WPL auction: Uncapped Kashvee, Vrinda hot picks
The all-rounders fetch ₹2 crore and ₹1.3 crore respectively to highlight Indian talent while Aussie Anne Sutherland too goes for ₹2 crore in the player auction
The inaugural edition of Women’s Premier League had set the ball rolling with bumper contracts for the cream of Indian women’s cricket. Saturday’s mini auction brought cheer for uncapped Indian players, in particular all-rounders Kashvee Gautam and Vrinda Dinesh who attracted bids of ₹2 crore (Gujarat Giants) and ₹1.3 crore (UP Warriorz) respectively.
The other top buy was Australian all-rounder Annabel Sutherland who became the joint-most expensive player with Kashvee, bagging a ₹2 crore Delhi Capitals contract. Scotland pace-bowling all-rounder Kathryn Bryce was the only Associate nation player to be picked up, by GG at her base price of ₹10 lakh. A total of ₹12.75 crore was spent on 30 players at the auction room in Mumbai.
Except for GG and Royal Challengers Bangalore (RCB), the other three teams approached this auction only to further strengthen their squads. Last year’s winners Mumbai Indians and runners-up DC had come to the auction with a limited purse.

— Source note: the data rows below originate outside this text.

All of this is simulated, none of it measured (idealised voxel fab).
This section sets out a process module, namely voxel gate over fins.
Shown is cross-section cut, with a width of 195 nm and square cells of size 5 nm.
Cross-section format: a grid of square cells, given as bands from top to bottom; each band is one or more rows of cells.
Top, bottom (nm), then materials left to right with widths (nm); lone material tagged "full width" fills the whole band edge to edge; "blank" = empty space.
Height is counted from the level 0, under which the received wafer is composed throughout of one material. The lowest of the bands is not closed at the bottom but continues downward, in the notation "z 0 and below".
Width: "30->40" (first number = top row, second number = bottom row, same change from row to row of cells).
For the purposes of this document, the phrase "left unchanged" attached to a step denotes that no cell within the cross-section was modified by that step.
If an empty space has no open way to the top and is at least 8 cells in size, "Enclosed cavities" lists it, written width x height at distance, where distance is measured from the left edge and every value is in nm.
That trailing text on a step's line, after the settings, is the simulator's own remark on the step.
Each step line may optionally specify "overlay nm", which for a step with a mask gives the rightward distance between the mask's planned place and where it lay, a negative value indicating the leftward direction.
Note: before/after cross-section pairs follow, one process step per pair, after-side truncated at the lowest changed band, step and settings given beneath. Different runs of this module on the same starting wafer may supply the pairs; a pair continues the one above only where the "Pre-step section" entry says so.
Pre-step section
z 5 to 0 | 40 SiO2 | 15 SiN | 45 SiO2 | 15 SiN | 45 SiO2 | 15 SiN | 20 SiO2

“We had a balanced squad anyway. So, if we wanted to pay big we wanted someone who is start of playing eleven,” said DC head coach Jonathan Batty on going big after Sutherland. “Annabel is also a multi-skilled player. We know she can bat anywhere from 3-7. She bowls in all phases. We rate her as one of the most improved cricketers in the last 24 months.”
DC played it smart by releasing US pacer Tara Norris, utilising this year’s additional ₹1.5 crore purse to fill that one overseas player slot they were looking to add by outbidding competition to secure the services of the 22-year-old Annabel, daughter of former Australian cricket board CEO, James Sutherland.
ALL-ROUNDERS IN DEMAND
All-rounders were the flavour of the auction, evidence of how they heavily influence results in women’s T20 cricket. That was the rationale behind GG’s heavy bidding for Kashvee. The Chandigarh girl’s ten-wicket haul, including a hat-trick, in a 2020 domestic U-19 match had placed the spotlight on her. Little would she have known she would hit a jackpot in a high-profile home league with the high and mighty owners raising the paddle to secure her services. She can also hit the long ball.
“It was a bit of both. The auction dynamics and also the fact that we were looking for a young all-rounder,” said GG mentor Mithali Raj. “We were looking for someone who we could invest in for the next two years and add value to the team. We don’t want to find ourselves in a situation like now, where we had to release players. Besides, Kashvee brings two skills.”
Like DC, Mumbai Indians knew exactly what they were after. Like in men’s cricket, their scouting system came to the fore. Haryana left-arm spinner Amandeep Kaur is one of the few left-arm wrist-spinners in the domestic circuit and was tracked down by MI scouts. “I only saw her recently in the trials. Our scouts had spoken highly of her. We expected more teams to be interested and there to be bidding. There wasn’t and we were able to get her at the base price,” said MI head coach Charlotte Edwards.
MI’s big buy was experienced South African pacer Shabnim Ismail, who bagged a ₹1.2 crore deal as a back-up to Issy Wong.
UPW went all out chasing Vrinda’s big-hitting prowess, beating competition from two other bidders. At 22, Vrinda has already broken through the ranks of India A. She also bowls leg-spin.
RCB, who had a forgettable first edition, went for an overhaul releasing seven players. They choose not to engage in heavy bidding wars. Instead, they went after players who everyone was not necessarily after but would fit into their plans. Like left-arm spinner Ekta Bisht, an experienced India international whose strong suit on paper may not be T20 cricket but was roped in for ₹60 lakh. Similarly, Australia leg spinner Georgia Wareham was picked up at her base price of ₹40 lakh. England seamer Kate Cross too came cheap at ₹30 lakh. She may come in as a straight swap for Megan Schutt.
“It was a tough tournament last season for RCB and you’ll see from the overseas released list that we were looking at some different options in our bowling attack for this season. So, that’s been core to our plans - how we can structure that up with a combination of pace and spin,” said RCB head coach Luke Williams.
IN-FORM CHAMARI UNSOLD
The big surprise was Sri Lankan batting all-rounder Chamari Athapaththu finding no takers for the second auction in a row. The left-hander had scored heavily in the Women’s Big Bash League (WBBL) as well as international cricket in 2023. Three teams having only one vacant overseas slot may have gone against her.
“I do feel sad for her. It’s down to the requirement of the team. Chamari was potentially in our plans. But she doesn’t bowl. So, she brings only one skill. Many other teams by the first season had got their overseas set fixed,” said Raj.